Главная страница «Первого сентября»Главная страница журнала «Английский язык»Содержание №3/2009

To Love and to Cherish

The Lovers painted 1923 by Pablo Picasso (1881–1973)

The Lovers
painted 1923 by Pablo Picasso (1881–1973)

A clear blue sky smiles through the window, but the two young people standing before it are in an earnest mood. The young man has put his arm around the girl’s shoulder. In his gesture and in the expression of his face we can read the promise of the marriage ceremony: “To have and to hold, to love and to cherish.” His face also asks a question, and we can read the answer in the girl’s expression. It says “I do.” And her dreamy eyes tell us that it will be “for better or for worse until death us do part.”

He holds out his hand to her and she puts her hand into his, to seal their promises to each other.

He is firm and forceful in his gay red clothes. She is soft and feminine in her garments of gentler white and yellow. Her veil is like a bridal veil. But it is not white; it is a soft mossy green. Picasso made it green because he wanted it to symbolize life, and green is the color of life in nature. It is the color of fields and forests when they come to life under a spring or summer sky of tender blue. It is this kind of blue sky that frames the girl in the green veil.
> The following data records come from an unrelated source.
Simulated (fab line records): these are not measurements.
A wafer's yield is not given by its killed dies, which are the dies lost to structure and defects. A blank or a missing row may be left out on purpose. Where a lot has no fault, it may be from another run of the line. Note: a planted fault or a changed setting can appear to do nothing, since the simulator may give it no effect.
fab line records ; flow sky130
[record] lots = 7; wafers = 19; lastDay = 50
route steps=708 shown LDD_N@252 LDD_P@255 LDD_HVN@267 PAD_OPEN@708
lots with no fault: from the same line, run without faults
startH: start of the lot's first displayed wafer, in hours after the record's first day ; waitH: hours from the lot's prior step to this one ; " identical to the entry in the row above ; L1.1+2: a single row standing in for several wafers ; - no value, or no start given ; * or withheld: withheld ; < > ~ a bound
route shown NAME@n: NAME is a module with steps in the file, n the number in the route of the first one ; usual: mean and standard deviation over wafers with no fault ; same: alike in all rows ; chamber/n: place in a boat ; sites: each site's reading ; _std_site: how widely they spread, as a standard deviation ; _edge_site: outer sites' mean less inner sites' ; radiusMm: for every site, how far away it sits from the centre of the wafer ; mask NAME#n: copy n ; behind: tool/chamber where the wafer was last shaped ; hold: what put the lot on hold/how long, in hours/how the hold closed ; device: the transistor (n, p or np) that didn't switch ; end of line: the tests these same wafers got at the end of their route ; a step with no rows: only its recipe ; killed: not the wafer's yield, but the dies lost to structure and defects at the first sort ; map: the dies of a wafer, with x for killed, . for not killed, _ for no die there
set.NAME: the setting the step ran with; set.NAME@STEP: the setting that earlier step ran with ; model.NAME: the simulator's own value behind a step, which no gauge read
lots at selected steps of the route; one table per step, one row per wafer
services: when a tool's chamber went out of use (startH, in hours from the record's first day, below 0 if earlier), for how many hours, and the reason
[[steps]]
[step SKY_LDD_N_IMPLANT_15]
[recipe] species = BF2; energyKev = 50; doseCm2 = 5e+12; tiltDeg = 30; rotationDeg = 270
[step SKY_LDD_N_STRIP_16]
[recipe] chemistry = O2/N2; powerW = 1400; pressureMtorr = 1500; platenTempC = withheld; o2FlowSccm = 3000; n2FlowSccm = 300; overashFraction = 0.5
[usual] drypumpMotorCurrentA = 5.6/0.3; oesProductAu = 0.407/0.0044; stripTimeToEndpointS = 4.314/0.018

The green of her veil and the red of the young man’s garment form a color harmony in this painting by the great Spanish artist Pablo Picasso. You may remember that there was this same harmony of red and green in the marriage picture of the Arnolfini couple by Jan van Eyck painted five hundred years earlier.

Though the two pictures tell a similar story of a promise of love, they are amazingly different. In van Eyck’s picture we see every detail as precisely as we would in a photograph. Picasso does not show us details, not even the shape of the room or the materials in the garments. The young couple’s hands and arms are drawn with outlines alone, and only a few lines and mere touches of color form the faces.

But the gestures of the coarsely drawn arms and hands are full of gentle expression. In the lightly painted features we can sense the young man’s question and the young woman’s answer. We feel close to these young people.

In Picasso’s painting there are no details to be examined for meaning as there are in Jan van Eyck’s picture. We must understand Picasso’s painting with our hearts.

No sunlight streams through this window as it does in the Arnolfini’s room. Yet Picasso put a tender light around his young couple. The purple-pink drapery is suggested rather than portrayed. But the lovely soft color completes the picture with a gay sweet note.

The young couple’s Grecian profiles remind us of ancient Greek art. So do the simple outlines of their figures and their marble-smooth colorless faces.

Picasso used that style as a sort of quotation, as we do when we reach for the words of a poet to express something important. Picasso’s artistic “quotations” plus his mastery of simple lines made it possible for him to tell us important things.

His genius was already recognized when he was in his teens. His endless study and experimentation made him the greatest master of our time.